Food & Drink: Jo Singer plays the gooseberry…



“Translucent green, veiny, spiky balls were growing everywhere in the bushes…”

I was only five when I saw my first gooseberry. The school had taken us on a day trip to a farm (where did they find this farm? – the school was in Plumstead) for a bit of P.Y.O.

Everyone, typically, headed straight for the early strawberries. But I was fascinated with the gooseberries.

Translucent green, veiny, spiky balls were growing everywhere in the bushes. I hadn’t seen anything like it before. But it was the 80s. And if you couldn’t pick it, pop it or dip it, we didn’t have it.

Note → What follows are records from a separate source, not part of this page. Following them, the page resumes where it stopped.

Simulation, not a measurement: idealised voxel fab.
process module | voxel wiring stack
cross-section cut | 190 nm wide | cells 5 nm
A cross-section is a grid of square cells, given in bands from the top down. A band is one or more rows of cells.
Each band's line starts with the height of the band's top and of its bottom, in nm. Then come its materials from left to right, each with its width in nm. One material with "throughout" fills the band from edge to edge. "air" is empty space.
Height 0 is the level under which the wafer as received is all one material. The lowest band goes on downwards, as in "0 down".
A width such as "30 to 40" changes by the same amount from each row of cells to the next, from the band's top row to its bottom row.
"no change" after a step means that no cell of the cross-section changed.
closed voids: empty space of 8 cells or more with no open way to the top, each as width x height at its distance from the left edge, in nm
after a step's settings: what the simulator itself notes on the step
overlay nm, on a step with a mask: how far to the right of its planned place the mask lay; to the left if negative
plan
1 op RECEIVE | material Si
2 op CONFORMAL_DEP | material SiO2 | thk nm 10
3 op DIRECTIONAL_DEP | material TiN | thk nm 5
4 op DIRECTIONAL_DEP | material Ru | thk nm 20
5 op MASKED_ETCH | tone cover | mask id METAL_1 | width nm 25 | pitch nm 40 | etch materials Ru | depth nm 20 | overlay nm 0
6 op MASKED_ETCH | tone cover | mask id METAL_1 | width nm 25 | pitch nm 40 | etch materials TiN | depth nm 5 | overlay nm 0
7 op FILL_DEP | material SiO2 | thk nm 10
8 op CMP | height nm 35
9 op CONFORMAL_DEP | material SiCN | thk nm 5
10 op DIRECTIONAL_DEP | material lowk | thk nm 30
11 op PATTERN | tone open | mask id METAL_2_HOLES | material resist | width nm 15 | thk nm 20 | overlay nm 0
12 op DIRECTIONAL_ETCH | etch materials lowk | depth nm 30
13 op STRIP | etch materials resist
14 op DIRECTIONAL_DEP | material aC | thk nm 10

So I filled my bag to the brim. Convinced that my mother, the queen of Lean Cuisine, would not only be thrilled, but would be able to rustle up something delicious that very moment with them. I could barely contain myself for the rest of the day.

It wasn’t to be though. At home time, when we came to retrieve our bags of fruit and veg, mine had gone. Some other little urchin obviously decided my gooseberries looked far more appetising than what they had picked and stole them away. I refused to go home until the teachers found them, but eventually admitted defeated, and rather glumly accepted an abandoned bag with a dirty, lone carrot and a couple of new potatoes in it as some sort of compensation.

I handed the bag to my mother when we got home. Bemused, she offered a ‘maybe we can make some sort of stew out of it?’ But it wasn’t good enough. They weren’t my gooseberries. I was gutted. And I went to bed.

It was over 20 years before I saw a gooseberry again.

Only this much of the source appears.